See: SUPPLEMENTARY FIGURE S1:

http://eprints.ecs.soton.ac.uk/18346/7/Supp1_CERN%2DSOTON.pdf

(b) Each of the separate paired-sample t-tests for each of the four mandated institutions individually (Figures 12-16) likewise shows the same overall pattern: a citation advantage of the same size as for self-selected OA (as in Figure 2, which shows the joint effect for all four mandated institutions).

(c) If U. Leiden had been in our sample, it would have been computed as an unmandated institution. Its OA articles would have shown the usual OA advantage. In addition, if Leiden is indeed an above-average university, it would have shown an independent citation advantage, as CERN did, especially in the high journal impact-factor ranges and citation quartiles.

Thanks for the feedback. We reply to the three points of substance, in order of importance:

(1) LOG RATIOS: We analyzed log citation ratios to adjust for departures from normality. Logs were used to normalize the citations and attenuate distortion from high values. This approach loses some values when the log tranformation makes the denominator zero, but despite these lost data, the t-test results were significant, and were further confirmed by our second, logistic regression analysis. Moed’s (2007) point was about (non-log) ratios that were not used in this study. We used the ratio of log citations and not the log of citation ratios. When we compare log3/log2 with log30/log20, we don’t compare percentages with percentages (60% with 14%) because the citation values are transformed or normalized: the higher the citations, the stronger the normalisation. It is highly unlikely that any of this would introduce a systematic bias in favor of OA, but if the referees of the paper should call for a “simpler and more elegant” analysis to make sure, we will be glad to perform it.

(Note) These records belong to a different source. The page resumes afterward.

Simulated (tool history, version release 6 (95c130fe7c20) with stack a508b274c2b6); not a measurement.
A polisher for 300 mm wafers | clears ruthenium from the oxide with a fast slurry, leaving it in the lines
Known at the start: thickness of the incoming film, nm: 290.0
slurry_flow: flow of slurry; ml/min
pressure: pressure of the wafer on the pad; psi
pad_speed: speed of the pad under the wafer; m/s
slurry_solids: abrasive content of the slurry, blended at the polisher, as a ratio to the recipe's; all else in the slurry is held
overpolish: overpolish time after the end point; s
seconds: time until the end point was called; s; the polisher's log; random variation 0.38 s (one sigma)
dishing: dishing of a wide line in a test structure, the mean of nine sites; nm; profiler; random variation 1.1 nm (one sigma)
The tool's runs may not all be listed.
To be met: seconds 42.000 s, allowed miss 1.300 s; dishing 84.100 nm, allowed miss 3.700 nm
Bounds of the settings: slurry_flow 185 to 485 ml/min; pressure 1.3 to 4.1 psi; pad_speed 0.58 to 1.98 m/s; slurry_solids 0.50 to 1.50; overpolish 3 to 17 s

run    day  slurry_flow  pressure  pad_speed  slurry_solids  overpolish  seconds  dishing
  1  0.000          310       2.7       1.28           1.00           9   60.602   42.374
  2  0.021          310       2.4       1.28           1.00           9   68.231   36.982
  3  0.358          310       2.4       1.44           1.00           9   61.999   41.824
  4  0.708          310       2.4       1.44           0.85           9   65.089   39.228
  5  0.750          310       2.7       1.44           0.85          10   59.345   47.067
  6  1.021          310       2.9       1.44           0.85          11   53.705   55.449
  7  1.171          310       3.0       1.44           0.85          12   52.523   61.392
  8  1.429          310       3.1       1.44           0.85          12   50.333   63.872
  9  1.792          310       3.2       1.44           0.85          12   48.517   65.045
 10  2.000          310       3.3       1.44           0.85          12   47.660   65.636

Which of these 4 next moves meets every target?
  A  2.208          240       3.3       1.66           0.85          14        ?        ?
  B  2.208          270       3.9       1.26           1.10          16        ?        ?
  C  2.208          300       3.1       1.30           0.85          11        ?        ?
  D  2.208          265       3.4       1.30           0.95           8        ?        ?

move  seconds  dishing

(2) Effect Size: The size of the OA Advantage varies greatly from year to year and field to field. We reported this in Hajjem et al (2005), stressing that the important point is that there is virtually always a positive OA Advantage, absent only when the sample is too small or the effect is measured too early (as in Davis et al’s 2008 study). The consistently bigger OA Advantage in physics (Brody & Harnad 2004) is almost certainly an effect of the Early Access factor, because in physics, unlike in most other disciplines (apart from computer science and economics), authors tend to make their unrefereed preprints OA well before publication. (This too might be a good practice to emulate, for authors desirous of greater research impact.)

(3) Mandated OA Advantage? Yes, the fact that the citation advantage of mandated OA was slightly greater than that of self-selected OA is surprising, and if it proves reliable, it is interesting and worthy of interpretation. We did not interpret it in our paper, because it was the smallest effect, and our focus was on testing the Self-Selection/Quality-Bias hypothesis, according to which mandated OA should have little or no citation advantage at all, if self-selection is a major contributor to the OA citation advantage.

Our sample was 2002-2006. We are now analyzing 2007-2008. If there is still a statistically significant OA advantage for mandated OA over self-selected OA in this more recent sample too, a potential explanation is the inverse of the Self-Selection/Quality-Bias hypothesis (which, by the way, we do think is one of the several factors that contribute to the OA Advantage, alongside the other contributors: Early Advantage, Quality Advantage, Competitive Advantage, Download Advantage, Arxiv Advantage, and probably others). http://openaccess.eprints.org/index.php?/archives/29-guid.html

The Self-Selection/Quality-Bias (SSQB) consists of better authors being more likely to make their papers OA, and/or authors being more likely to make their better papers OA, because they are better, hence more citeable. The hypothesis we tested was that all or most of the widely reported OA Advantage across all fields and years is just due to SSQB. Our data show that it is not, because the OA Advantage is no smaller when it is mandated. If it turns out to be reliably bigger, the most likely explanation is a variant of the “Sitting Pretty” (SP) effect, whereby some of the more comfortable authors have said that the reason they do not make their articles OA is that they think they have enough access and impact already. Such authors do not self-archive spontaneously. But when OA is mandated, their papers reap the extra benefit of OA, with its Quality Advantage (for the better, more citeable papers). In other words, if SSQB is a bias in favor of OA on the part of some of the better authors, mandates reverse an SP bias against OA on the part of others of the better authors. Spontaneous, unmandated OA would be missing the papers of these SP authors. http://www.eprints.org/openaccess/self-faq/#29.Sitting

There may be other explanations too. But we think any explanation at all is premature until it is confirmed that this new mandated OA advantage is indeed reliable and replicable. Phil further singles out the fact that the mandate advantage is present in the middle citation ranges and not the top and bottom. Again, it seems premature to interpret these minor effects whose unreliability is unknown, but if forced to pick an interpretation now, we would say it was because the “Sitting Pretty” authors may be the middle-range authors rather than the top ones…

Yassine Gargouri, Chawki Hajjem, Vincent Lariviere, Yves Gingras, Les Carr, Tim Brody, Stevan Harnad

Brody, T. and Harnad, S. (2004) Comparing the Impact of Open Access (OA) vs. Non-OA Articles in the Same Journals. D-Lib Magazine 10(6). http://eprints.ecs.soton.ac.uk/10207/

Davis, P.M., Lewenstein, B.V., Simon, D.H., Booth, J.G., Connolly, M.J.L.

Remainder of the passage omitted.